News : Resource development has checkered history in Alaska - Frontiersman

Resource development has checkered history in Alaska


Published on Saturday, January 7, 2006 9:00 PM AKST

January 8, 2006

Larry Wood\Valley Voices

Editor's note: This is the first of two columns about the state of Alaska's economy.

The controversy over bringing Alaska's natural gas (NG) to market goes well beyond being just an Alaska issue. This controversy impacts the supply of NG to the United States. This controversy also has the potential to place Alaska's gubernatorial candidates onto a national stage.

Throughout Alaska's history, Alaska's natural resource development has always been a case of rape and run. From the days of the Russian fur traders to the Trans-Alaska Pipeline, most of our natural. resources have yet to be processed here, and are sent outside of Alaska for value-added processing.

This is simply colonial economics. The raw material goes out, and the manufactured goods come back.

Prior to oil, Alaska's year-round jobs existed only in the government sector, the retail/wholesale sector and mining. When the termination dust hit, construction stopped until May of the following year.

The major resource development activities in Alaska were commercial fishing, commercial big-game hunting, and mining. Alaska's mining operations were producing everything from cassiterite (tin), coal and copper, to gold, silver and platinum.

Very little was done during this period in the way of timber development until Gov. Walter Hickel (1966-1969) managed to make a deal with the Japanese for timber. Alaska's timber started to go to Japan in the round. Along with peas.

Construction was seasonal and waxed and waned with government projects. It was not until the start of the Trans Alaska Pipeline project in the early '70s that the residential housing market really boomed, induced by the population influx to provide labor and support for the project. Alaska's population exceeded 300,000 by 1972.

Two coal mines produced coal for steam plants generating power for Southcentral Alaska. Usibelli Coal Company at Suntrana supplied coal for the Healy power plant. Once a week, the coal train came through Palmer to and from the Evan Jones Coal Company mine tipple at Sutton.

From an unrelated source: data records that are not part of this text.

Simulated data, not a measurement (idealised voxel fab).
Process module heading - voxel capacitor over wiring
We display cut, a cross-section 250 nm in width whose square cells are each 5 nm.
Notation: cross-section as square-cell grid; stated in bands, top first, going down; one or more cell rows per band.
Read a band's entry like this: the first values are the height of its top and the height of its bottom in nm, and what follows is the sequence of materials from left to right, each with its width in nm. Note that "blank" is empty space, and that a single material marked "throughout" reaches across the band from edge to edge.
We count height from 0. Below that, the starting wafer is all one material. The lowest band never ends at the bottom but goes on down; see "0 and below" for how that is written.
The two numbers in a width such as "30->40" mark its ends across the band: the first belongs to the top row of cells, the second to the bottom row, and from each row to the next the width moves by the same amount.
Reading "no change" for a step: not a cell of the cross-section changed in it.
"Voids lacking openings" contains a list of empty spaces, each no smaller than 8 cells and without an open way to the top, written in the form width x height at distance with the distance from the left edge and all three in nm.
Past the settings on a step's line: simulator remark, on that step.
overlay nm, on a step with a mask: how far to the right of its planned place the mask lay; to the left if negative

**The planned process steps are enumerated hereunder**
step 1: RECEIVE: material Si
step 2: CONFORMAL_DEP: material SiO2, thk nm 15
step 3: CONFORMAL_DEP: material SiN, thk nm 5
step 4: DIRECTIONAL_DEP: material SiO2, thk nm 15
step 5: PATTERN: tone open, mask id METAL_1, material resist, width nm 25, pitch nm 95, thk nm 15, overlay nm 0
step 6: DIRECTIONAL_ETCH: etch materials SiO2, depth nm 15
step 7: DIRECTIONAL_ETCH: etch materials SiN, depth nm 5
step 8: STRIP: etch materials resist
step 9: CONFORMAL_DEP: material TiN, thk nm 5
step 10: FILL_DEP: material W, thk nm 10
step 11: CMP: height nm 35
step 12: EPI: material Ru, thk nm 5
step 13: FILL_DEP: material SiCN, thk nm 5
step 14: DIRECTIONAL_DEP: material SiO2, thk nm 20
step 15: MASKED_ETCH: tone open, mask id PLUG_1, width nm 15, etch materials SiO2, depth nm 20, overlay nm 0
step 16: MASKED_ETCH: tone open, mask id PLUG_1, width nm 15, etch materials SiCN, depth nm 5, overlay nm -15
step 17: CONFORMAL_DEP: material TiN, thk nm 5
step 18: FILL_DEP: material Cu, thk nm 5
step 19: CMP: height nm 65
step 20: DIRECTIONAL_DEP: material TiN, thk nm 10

In 1965, loss of the power plant coal contract for Elmendorf/Ft. Richardson to Hickel's natural gas from Cook Inlet closed the mine at Jonesville. My father worked at Evan Jones from 1961 through 1965. Usibelli continues to provide coal for the power plant at Healy, and remains the only active coal mine in Alaska..

The small Eklutna hydroelectric plant was then the only non-hydrocarbon electric power plant in Alaska. Both my father and grandfather worked on the construction of that plant. My grandfather retired as a plant operator in the '60s.

In the late '50s, early '60s, oil and natural gas exploration and development began in earnest on the Kenai Peninsula. The focus of the petroleum industry then shifted to the North Slope, where the federal government had several Naval Petroleum Reserves. The presence of oil on the North Slope was known for generations by the Inuit, and by New Bedford whalers.

In 1961, the dairies of the Matanuska Valley and the Tanana Valley supplied milk to the military and to local markets. In those days, during the Cold War, Alaska's farmers were paid to produce a certain volume of milk, even if the excess capacity had to be dumped. A common sight for me when I would walk up the hill on Smith Road from the Old Glenn Highway to my parents' house would be a long ribbon of white going over the bank near the Palmer Airport into the Matanuska River.

In the late 60s, Matanuska Maid, the local dairy co-op, moved its dairy to Anchorage, changing Palmer forever. Shortly thereafter, Lyden Farms won the military contract and Mat-Maid has not been the same since.

Since then, Alaska's producing farms have diminished in number, and those surviving have only begun to demonstrate an economic impact due to literally heroic efforts of those farmers who learned to get out from under the government's hand-out programs and to develop their own markets for their produce.

In 1961, Independence Mine at Hatcher Pass shut down. Independence was the last major gold lode mine in Southcentral Alaska to close.

Around 1968, things started going crazy on the North Slope. The oil industry in Alaska had come of age. With the North Slope oil lease sales and the subsequent production royalties came big state government, and spending to match.

After 47 years of statehood and 60 years of oil development in Alaska:

€ The state has become dependent upon oil for revenues;

€ Where family mining operations were the mainstay of Alaska's mining, now Canadian firms with state subsidies and big projects have the state's blessing;

€ Commercial fishing is in decline;

€ Agriculture is still in its infancy;

€ Timber is still an export with finished wood products imported;

€ After 20 billion barrels of oil sent south through the pipeline, all Alaska has to show are two small refineries and an ammonium nitrate plant that is reducing its output.

The next column will address the NG pipeline choices.

Larry Wood lives in Palmer.

Comments

1 comment(s)

    Michael McLaughlin wrote on Oct 13, 2007 9:48 AM:

    " nice story but the animal cruelty is happening again over in the small town of Sutton where just last year a women was charged with 56 counts of animal abuse endangerment of animal's no kennel license all the while in-breeding the dog's without permission from the state & once again living in squaller that makes the ghetto look like the home of Mr clean the police have been told yet the police or anyone has done nothing help the animal's before they die of living in squaller again "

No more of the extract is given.